Saturday, July 19, 2014

Deal doubles down . . . but doesn't help his case

Gov. Nathan Deal is apparently worried about the effect of the bombshell memo that was released two days ago.   He chose a friendly newsman -- the ultra-right-wing Erick Erickson -- and gave a one hour radio interview, defending the appropriateness of his staff aides' contacts with Holly LaBerge about his ethics case.

Now remember that Holly LaBerge is the Deal administration's chosen replacement for Stacey Kalberman, who they got rid of because she was pursuing his ethics investigation too rigorously.   One can argue that all the evidence points to LaBerge being their hand-picked person to go in and "take care of" the ethics violation case for Deal.

Apparently she wasn't completely on board.   Her memo, which has languished in the Attorney General's office for two years, unshared with the attorneys in Kalberman's lawsuit, implicates Deal's aides in pressuring her and threatening her.   It's possible of course that she was lying back then in writing this memo, but everything we know about the case points to the truth of her note.    Including Deal's need to spend an hour with a friendly radio host spinning the story one day after the news came out.

What Deal told Erickson was that the contact by his aides was completely appropriate -- just like any defendent might want to contact the prosecutor to inquire about the scheduling of his case and how the prosecutor was going to present the case.    Deal pointed out that, in fact, it was the five Commission members themselves that were the "jury" in the case.  And his aides did not contact them.

What this whitewash fails to take account of is this:   Deal is not just any defendent.  He is the most powerful politician in the state with the most control over the government itself.   His people after all got rid of LaBerge's predecessor, and they could do the same to her.

The prosecutor analogy doesn't help.   If you have a powerful governor, who could get the prosecutor fired, who intimidates and pressures the prosecutor about watering down a case against him -- it's quite possible for that prosecutor to present the case in such as way as to fool a jury into thinking it was no big deal.
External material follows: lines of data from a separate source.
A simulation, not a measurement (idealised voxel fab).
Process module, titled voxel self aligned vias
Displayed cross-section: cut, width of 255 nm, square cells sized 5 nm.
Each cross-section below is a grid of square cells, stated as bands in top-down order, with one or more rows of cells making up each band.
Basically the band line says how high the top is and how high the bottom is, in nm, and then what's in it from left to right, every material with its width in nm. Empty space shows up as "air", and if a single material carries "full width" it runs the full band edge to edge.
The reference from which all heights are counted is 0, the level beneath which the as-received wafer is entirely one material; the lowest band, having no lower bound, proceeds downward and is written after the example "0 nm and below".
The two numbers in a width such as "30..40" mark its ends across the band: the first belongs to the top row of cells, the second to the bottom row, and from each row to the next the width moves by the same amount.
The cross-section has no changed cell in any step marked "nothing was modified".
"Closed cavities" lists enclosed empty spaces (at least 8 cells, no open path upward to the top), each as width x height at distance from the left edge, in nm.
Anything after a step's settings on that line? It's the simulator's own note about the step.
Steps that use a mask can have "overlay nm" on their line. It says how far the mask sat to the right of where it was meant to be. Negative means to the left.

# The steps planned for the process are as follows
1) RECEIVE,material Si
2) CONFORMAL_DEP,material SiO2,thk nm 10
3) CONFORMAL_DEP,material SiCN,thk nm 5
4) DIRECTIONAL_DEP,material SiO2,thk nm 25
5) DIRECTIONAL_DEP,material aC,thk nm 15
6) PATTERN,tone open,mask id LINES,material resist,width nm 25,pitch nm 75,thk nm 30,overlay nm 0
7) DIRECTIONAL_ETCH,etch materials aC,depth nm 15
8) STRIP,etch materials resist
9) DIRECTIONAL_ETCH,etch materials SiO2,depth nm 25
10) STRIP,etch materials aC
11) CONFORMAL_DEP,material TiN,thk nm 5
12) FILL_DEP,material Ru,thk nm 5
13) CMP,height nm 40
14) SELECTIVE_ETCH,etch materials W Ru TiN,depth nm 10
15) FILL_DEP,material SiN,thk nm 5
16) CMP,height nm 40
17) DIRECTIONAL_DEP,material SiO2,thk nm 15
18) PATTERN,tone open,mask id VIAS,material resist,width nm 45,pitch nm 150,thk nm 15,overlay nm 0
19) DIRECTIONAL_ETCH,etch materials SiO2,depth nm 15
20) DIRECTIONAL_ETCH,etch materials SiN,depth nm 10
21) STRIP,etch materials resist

So for Deal's people -- his tax-payer paid top aides -- to call her and say the it would not be "in the best interests" of the committee, it's a pretty clear threat about her own job security.  So, let's have an independent prosecutor examine what she presented to the commission that led them to a wrist-slap verdict and a whitewash.    LaBerge may have "fixed" the case for Gov. Deal, but she planted her own revenge. . . . That memo . . .

In fact, you could say that this is the perfect time for that memo to surface -- just as Deal's reelection campaign shifts into high gear.    It could bring him down.

Nice try, governor.   But, as Groucho would say, "Close, but no cigar."    Actually, I don't believe he even came close.